Language rights need special treatment

Loi 104 - promotion du bilinguisme


Among the programs Prime Minister Stephen Harper's Conservative government slashed last year was the court challenges program (CCP). This supported linguistic and equality rights across Canada by helping litigants cover the costs of legal cases involving constitutional issues in those two general areas.
The CCP was an important means of protecting the rights of the francophone minorities in other provinces, and of anglophones in Quebec.
The program fell victim to the Harper buzz-saw in September 2006, much to the alarm of defenders of minority-language rights.
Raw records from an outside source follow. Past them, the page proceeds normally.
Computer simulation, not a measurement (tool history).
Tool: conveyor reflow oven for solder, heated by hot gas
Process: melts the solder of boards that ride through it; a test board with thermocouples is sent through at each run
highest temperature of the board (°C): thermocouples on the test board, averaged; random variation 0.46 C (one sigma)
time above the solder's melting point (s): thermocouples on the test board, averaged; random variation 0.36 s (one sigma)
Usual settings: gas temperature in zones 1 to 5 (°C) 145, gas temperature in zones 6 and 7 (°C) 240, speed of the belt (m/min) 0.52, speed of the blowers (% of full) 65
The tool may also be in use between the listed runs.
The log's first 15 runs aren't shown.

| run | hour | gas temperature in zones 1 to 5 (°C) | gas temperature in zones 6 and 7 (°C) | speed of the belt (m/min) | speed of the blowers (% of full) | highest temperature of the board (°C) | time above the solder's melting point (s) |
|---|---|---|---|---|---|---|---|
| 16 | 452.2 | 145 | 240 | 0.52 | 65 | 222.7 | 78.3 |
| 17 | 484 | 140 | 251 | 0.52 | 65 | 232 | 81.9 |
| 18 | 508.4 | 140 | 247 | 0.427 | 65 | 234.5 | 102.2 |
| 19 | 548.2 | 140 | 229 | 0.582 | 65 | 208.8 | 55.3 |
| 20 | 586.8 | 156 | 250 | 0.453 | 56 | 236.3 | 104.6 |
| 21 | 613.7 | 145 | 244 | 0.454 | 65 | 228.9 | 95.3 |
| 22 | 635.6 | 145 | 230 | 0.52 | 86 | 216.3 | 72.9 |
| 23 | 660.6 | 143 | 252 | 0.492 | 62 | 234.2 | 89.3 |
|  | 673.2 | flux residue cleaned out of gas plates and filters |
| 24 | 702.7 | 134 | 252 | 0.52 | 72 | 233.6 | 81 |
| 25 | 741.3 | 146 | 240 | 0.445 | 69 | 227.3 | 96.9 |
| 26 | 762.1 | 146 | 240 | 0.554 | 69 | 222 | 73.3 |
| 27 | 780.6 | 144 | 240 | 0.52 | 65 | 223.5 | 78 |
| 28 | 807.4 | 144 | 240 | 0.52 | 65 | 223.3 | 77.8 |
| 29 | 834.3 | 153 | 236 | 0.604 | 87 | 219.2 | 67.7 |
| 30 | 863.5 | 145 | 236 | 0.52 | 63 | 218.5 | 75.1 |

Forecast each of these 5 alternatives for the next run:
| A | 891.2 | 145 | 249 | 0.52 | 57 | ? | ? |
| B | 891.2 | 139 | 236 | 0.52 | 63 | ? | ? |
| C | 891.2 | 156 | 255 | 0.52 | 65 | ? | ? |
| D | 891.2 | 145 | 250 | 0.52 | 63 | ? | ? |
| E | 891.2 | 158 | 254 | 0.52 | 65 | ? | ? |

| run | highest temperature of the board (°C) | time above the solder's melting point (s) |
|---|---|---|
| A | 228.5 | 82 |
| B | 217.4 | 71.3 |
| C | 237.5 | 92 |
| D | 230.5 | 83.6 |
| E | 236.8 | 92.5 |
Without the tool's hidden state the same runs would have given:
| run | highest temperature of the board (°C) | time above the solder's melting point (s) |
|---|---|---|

This week, just days before a Throne Speech opens a new session of Parliament, Graham Fraser, Canada's commissioner of official languages has denounced the program's elimination as "the product of a seriously flawed decision-making process." This is, he suggested, abdication of Ottawa's legal responsibility to defend and protect minority communities.
He's exactly right. The Court Challenges program should be reinstated quickly - perhaps as soon as next Tuesday in the Throne Speech. This time, however, the program should be tightly tailored to do only what it was supposed to do in the first place, and help official-language minorities get their rights as a way of sustaining those communities.
The right to deal with the federal government in either English or French is an indispensible hallmark of modern Canada, enshrined in the constitution and buttressed by its own law, the Official Languages Act. Equally important are language matters in provincial jurisdiction, including education.
Few people or groups whose language rights are trampled have the means to finance the complicated, drawn-out legal fights sometimes needed to make sure rights are respected.
This is not just theory. Quebec's biggest anglophone-rights organization, the Quebec Community Groups Network, says the challenges program has a "monumental impact" on anglo rights here. And Brent Tyler, the pugnacious court champion of anglophone rights, told our Don Macpherson last month that without CCP money, he might not be able to defend at the Supreme Court his Court of Appeal victory over Bill 104, on access to English schools. What a defeat for anglophones that would be.
So Fraser was right to call the $2.6-million-a-year program - pocket change by government standards - a "significant contribution" to language equality. By abolishing it, Fraser says, the government is failing to support "positive" measures to implement minority-rights commitments, as spelled out in the Official Language Act.
So why did the Harper government chop the program? True, he's wooing francophone Quebec, but a few dollars for court cases would hardly turn Quebec against him. More likely, we think, is that the Harper people were repelled by the way the program had been changing. A coterie of left-leaning advisers had moved the CCP steadily away from language cases and toward a whole range of "equality rights" challenges, collectively derided by some observers as "the association of left-handed hang-gliders for social justice," etc.
Such groups are free to fund their own cases. Everyone can try his luck at the Supreme Court rights casino. But official-language minorities really are a special case in Canada. Official language minorities are part of who we are.
Anglo-Quebecers and Franco-Ontarians or Franco-Manitobans need no reminder that their situations are precarious, but evidently Stephen Harper does. So take note, prime minister: A revived and streamlined court program would serve the country well.